Supreme Court: Questions referred to European Court of Justice on X v Kuoni

In considering an appeal resulting from the sexual assault of a hotel guest, the Supreme Court has unanimously concluded that guidance from the Court of Justice of the European Union is required. This referral will help determine whether the package holiday company, with whom the hotel guest booked, is liable for damages in breach of contract and/or under the Package Travel, Package Holidays and Package Tours Regulations ("the Regulations"). 

This referral is unsurprising given the comprehensive and damaging implications of the decision for the travel industry if the appeal is granted.


The claimant ("X") was sexually assaulted by a hotel employee whilst on a package holiday in Sri Lanka booked with Kuoni. The employee, a maintenance contractor, had offered to show X to the reception using a shortcut when the attack occurred.

X pursued damages from Kuoni in breach of contract and also under the Regulations.

At first instance in the High Court, X argued that the assault "amounted to the improper performance of a contractual obligation". It was accepted there was no basis on which her attacker should have been identified as a risk, nor was any systemic or operational failure on the part of Kuoni or the hotel alleged.

Kuoni admitted responsibility for proper performance of the contract, including supplier obligations. However, Kuoni denied that the assault constituted a breach of those obligations, whether in contract or pursuant to the Regulations.

Judge McKenna found there was no breach of contract; as section 5.10(b) of the Booking Conditions referring to "holiday arrangements" was not deemed to include maintenance staff conducting a guest to reception.

It was also held, obiter, that Kuoni would have been able to place reliance on the statutory defence contained within the Regulations, specifically 15(2)(c)(ii), as the failure or improper performance of the contract was due an event which could not have been foreseen or forestalled.

Court of Appeal

The appeal was dismissed by a majority, who held that the "holiday arrangements" of Clause 5.10(b) of the contract did not include "the hotel's maintenance team, known to be such to the hotel guest, conducting the guest to the hotel's reception". In addition, obiter, the employee was not considered to be a supplier for the purposes of the contract or the Regulations.

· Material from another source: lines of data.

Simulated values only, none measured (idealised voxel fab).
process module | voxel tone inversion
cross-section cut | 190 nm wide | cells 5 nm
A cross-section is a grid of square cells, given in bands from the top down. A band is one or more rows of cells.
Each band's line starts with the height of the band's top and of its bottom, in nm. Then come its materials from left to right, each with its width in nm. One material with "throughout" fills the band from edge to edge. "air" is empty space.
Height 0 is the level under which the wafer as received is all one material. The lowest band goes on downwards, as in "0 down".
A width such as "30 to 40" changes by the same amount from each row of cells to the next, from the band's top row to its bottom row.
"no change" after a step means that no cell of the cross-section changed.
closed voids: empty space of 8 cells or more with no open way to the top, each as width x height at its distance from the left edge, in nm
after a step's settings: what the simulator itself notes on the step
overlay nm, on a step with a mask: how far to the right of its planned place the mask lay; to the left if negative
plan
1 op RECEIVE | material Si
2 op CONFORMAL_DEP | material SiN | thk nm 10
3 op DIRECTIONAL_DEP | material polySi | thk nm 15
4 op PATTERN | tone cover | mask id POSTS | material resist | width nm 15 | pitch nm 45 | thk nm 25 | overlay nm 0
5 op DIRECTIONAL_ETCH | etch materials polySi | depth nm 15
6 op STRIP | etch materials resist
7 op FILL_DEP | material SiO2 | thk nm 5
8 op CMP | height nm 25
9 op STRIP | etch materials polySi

Lord Justice Longmore, dissenting, concluded that a member of staff offering to guide a guest was a service which Kuoni accepted responsibility for, and that service should have been completed to a reasonable standard.

Supreme Court

The Association of British Travel Agents was granted permission to intervene given the implications for the travel industry.

Two questions were placed before the Supreme Court:

  1. Did the assault of Mrs X constitute improper performance of the obligations of Kuoni under the contract?
  2. If so, is any liability in respect of the employee's conduct excluded by Clause 5.10(b) of the contract and/or 15(2)(c) of the Regulations?

It was unanimously agreed that a referral should be made to the CJEU on issues relating to the second question.

This referral is made on the assumption that "guidance by a member of the hotel's staff of Mrs X to the reception was a service within the 'holiday arrangements' which Kuoni had contracted to provide and that the rape and assault constituted improper performance of that contract."

What can we learn?

  • The referral to the CJEU on the second question should not necessarily be read as confirmation that the Supreme Court will find that the assault of Mrs X constituted an improper performance of the contract in the first instance. However, given the specificity of the guidance for the referral, it is suggestive that this is the case.
  • If the CJEU finds that a non-customer facing hotel employee can be considered a 'supplier of services' and that the statutory defence does not apply, leaving Kuoni liable, this will have large ramifications for the travel industry, potentially far widening the potential for claims to fall under the ambit of the Regulations.
  • This will result in a contradictory position meaning organisations such as Kuoni (as the package provider) are held to a higher standard for the actions of hotels and their employees outside of the UK, than hotels in the UK may be held for the same actions. The recent decision of Al-Najar, albeit involving an intruder to the hotel rather than a staff member, shows the inconsistency allowing the appeal would create.

We will continue to provide updates on the findings of the CJEU and the implications for the same.